Description
A fresh and vibrant Mediterranean Quinoa Salad combining fluffy quinoa with crisp cucumbers, sweet tomatoes, colorful bell peppers, tangy kalamata olives, and creamy feta cheese, all tossed in a zesty lemon and red wine vinegar dressing. Perfect as a light lunch or a side dish, this salad is easy to prepare and packed with wholesome flavors.
Ingredients
Quinoa
- 1 cup uncooked quinoa
Vegetables
- 3 Persian (mini) cucumbers or 1/2 English cucumber, sliced
- Generous handful little tomatoes, halved
- 1 red bell pepper, chopped
- 1/2 green bell pepper, chopped
- 2 tablespoons red onion, chopped
Other
- Handful kalamata olives, pitted
- 3.5 ounces cubed feta cheese (preferably packed in oil and herbs)
Dressing
- 1 tablespoon olive oil
- 1 tablespoon lemon juice
- 1 tablespoon red wine vinegar
- 1/2 teaspoon dried oregano (or more to taste)
- Salt and pepper, to taste
Instructions
- Cook the Quinoa: Rinse the quinoa thoroughly under cold water to remove any bitterness. Cook according to package directions, usually simmering in water for about 15 minutes until fluffy. Once cooked, set it aside to cool completely.
- Prepare the Vegetables: While the quinoa is cooking and cooling, slice the cucumbers, halve the tomatoes, chop the red and green bell peppers, and finely chop the red onion. Add all these ingredients along with the kalamata olives and cubed feta cheese into a large salad bowl.

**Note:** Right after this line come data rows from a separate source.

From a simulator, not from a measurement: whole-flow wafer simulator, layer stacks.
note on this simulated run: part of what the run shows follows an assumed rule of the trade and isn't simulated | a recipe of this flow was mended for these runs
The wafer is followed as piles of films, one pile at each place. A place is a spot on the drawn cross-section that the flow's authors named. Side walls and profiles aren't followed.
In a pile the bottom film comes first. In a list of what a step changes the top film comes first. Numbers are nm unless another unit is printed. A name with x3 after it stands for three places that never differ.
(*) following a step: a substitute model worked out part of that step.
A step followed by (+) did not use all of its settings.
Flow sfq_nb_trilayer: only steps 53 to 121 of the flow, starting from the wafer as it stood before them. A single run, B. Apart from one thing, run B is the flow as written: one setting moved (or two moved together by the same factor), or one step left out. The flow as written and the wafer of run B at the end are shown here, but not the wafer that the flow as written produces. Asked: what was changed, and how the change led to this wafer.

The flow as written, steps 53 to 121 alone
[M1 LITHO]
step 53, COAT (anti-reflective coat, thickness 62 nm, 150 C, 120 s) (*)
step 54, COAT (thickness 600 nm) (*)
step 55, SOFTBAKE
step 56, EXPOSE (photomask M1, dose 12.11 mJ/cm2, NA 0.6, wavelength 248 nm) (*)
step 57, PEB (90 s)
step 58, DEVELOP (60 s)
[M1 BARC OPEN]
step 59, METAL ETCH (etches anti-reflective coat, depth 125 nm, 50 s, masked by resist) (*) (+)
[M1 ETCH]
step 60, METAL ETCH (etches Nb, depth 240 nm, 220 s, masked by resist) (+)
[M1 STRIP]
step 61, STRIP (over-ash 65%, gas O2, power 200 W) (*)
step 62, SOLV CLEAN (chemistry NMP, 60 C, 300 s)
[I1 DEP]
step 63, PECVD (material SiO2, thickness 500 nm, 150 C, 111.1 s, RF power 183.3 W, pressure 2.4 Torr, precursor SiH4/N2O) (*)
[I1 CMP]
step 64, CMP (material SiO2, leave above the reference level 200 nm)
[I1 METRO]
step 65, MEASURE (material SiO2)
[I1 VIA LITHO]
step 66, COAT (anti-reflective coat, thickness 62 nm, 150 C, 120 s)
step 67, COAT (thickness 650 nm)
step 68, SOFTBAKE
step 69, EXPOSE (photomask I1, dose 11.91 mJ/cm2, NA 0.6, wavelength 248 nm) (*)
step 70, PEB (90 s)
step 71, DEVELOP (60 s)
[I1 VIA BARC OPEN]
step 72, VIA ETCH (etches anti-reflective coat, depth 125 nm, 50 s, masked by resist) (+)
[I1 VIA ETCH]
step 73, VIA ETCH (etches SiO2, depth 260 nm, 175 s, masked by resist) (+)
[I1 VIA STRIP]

- Combine Quinoa with Vegetables: When the quinoa has cooled to room temperature, add it to the salad bowl with the prepared vegetables and cheese.
- Dress the Salad: Pour in the olive oil, lemon juice, red wine vinegar, and sprinkle the dried oregano over the salad. Mix everything gently but thoroughly. Season with salt and pepper to taste. Adjust the dressing by adding more oil or vinegar if desired.
- Serve or Chill: You can serve the salad immediately or chill it in the refrigerator for enhanced flavor. The salad keeps well for a few days when refrigerated in a sealed container.
Notes
- Allowing the quinoa to cool before mixing prevents wilting the fresh vegetables and feta.
- The salad can be customized with additional herbs like fresh parsley or mint for extra flavor.
- Use Persian cucumbers if possible for a less watery texture.
- This salad is a great make-ahead dish; flavors deepen when chilled overnight.
- Adjust salt carefully due to the salty nature of feta and olives.